Week 97: College Reading and Writing: Kyle Dargan and Daniel Webster:


Week 97: College Reading and Writing

Kyle Dargan and Daniel Webster: Annotating, Summarizing, Analyzing, Imitating
to annotate: to make notes on something to help you understand it better
to summarize: to put something in your own words
to analyze: to consider a question on the text, providing supporting examples from the text
to imitate: to create an original piece of writing based on something you have read

We are doing the tenth poem and response in our book today, starting on page 31.

Exercise: Read and Annotate
1.     Read the poem and response out loud and underline any words you need to look up.
2.     Write any questions you have in the margins or in your notebook.
3.     Put tricky parts into your own words in notes in the margins or in your notebook.

Exercise: Respond to Poem
Write a response to this poem. What are your first impressions? How do you connect or disconnect to the subject and speaker? Does the poem remind you of anything from your own life and experience?

Exercise: Questions for Comprehension of the Poem
1.     How does the way the poem is written contribute to the theme of the poem?
2.     How does nature in the poem reflect or contribute to the mood of the poem? What does it show the reader?
3.     What does Dargan mean when he writes “a young face is another young face”?
4.     What is the significance of the line “…corpses may share the woods with the deer and the turkeys”?

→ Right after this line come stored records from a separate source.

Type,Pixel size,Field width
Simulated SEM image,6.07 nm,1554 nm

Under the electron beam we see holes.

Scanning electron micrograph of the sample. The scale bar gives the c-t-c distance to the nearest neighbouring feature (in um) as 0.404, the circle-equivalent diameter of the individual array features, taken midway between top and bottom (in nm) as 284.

Exercise: Questions for Comprehension of the Response
1.     What does Webster say “Natural Causes” reveals?
2.      What does Webster mean when he says “The absence of background checks and sales records means these sales entail little risk to sellers” (Webster 32)?
3.     What is Webster implying when he says that gun seller investigations usually only occur when a “police officer is shot” (Webster 32)?
                                                                                                             
Homework Assignment: Summarize the Poem
Write a 7-9 sentence paragraph summarizing the poem with quotations, in-text citation, and a Work Cited Page.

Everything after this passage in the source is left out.